The mortgage was given nearly a month before the $1,000 note was due, without Stark having asked for such security; it covered the whole of the bankrupt's personal property; it apparently transferred the whole legal title of that property to the mortgagee, leaving only an equitable right of redemption, which right of redemption the creditor could foreclose by a sale after the forfeiture, which took place the day after its execution; it was not given in the ordinary course of business, and was, for that reason, presumed to be fraudulent and void, under the provisions of the 35th section of the bankruptcy act.

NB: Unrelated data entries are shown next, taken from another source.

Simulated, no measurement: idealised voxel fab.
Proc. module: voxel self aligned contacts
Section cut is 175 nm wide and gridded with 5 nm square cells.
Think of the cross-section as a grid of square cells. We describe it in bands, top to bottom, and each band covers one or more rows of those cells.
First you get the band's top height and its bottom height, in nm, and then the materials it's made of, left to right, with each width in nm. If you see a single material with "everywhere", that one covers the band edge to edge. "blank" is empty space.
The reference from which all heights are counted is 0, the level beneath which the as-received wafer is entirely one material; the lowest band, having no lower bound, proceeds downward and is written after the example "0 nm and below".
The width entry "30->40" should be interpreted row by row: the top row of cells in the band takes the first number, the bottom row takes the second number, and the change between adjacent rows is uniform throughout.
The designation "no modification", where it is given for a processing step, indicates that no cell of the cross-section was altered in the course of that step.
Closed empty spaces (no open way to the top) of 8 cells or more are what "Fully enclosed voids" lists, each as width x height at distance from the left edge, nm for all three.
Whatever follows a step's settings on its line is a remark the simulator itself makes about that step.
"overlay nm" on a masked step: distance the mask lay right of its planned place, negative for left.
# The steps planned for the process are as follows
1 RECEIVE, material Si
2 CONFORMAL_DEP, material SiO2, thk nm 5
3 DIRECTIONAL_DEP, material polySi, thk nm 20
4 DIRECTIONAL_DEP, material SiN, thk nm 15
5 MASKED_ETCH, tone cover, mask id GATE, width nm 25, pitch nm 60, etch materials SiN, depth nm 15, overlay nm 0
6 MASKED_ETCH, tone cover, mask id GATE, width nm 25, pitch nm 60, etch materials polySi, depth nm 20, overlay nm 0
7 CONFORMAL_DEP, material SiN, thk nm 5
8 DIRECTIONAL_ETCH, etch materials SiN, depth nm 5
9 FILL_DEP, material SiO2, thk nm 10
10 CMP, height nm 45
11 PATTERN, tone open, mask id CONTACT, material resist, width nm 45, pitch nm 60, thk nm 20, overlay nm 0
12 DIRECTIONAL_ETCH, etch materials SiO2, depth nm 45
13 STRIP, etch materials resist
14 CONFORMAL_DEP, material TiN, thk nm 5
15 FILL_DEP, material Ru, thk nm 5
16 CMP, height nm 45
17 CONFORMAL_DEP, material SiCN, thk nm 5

The respondent, Stark, is, I think, chargeable with notice of the mortgages to Mrs. Savage, executed at the same time with his own; and these mortgages, taken together, were fraudulent, and an act of bankruptcy on their face. They were, in substance, conveyances of the whole property of the bankrupt, and, if enforced according to their terms, nothing was likely to be left for her unsecured creditors. In respect to the property of an insolvent, it may properly be said—to use the language of Lord Mansfield, in Worseley v. Demattos, 1 Burrows, 467:—A conveyance of a part may be public, fair and honest, but a conveyance of all must either be fraudulently kept secret, or produce an immediate absolute) bankruptcy. This language is strictly applicable to the present case, and the language of the same judge, in Wilson v. Day, 2 Burrows, 827, might, with slight variation, be used in this case. Lord Mansfield there said: “This deed is an act of bankruptcy itself. It defeats the whole bankrupt law: nothing remains for the creditors in any shape, but the whole property is put into the hands of his own trustees; therefore, of course, he is a bankrupt the moment he has executed the deed; for there is nothing at all left for his creditors.” See Grow v. Ballard [supra], and authorities there cited.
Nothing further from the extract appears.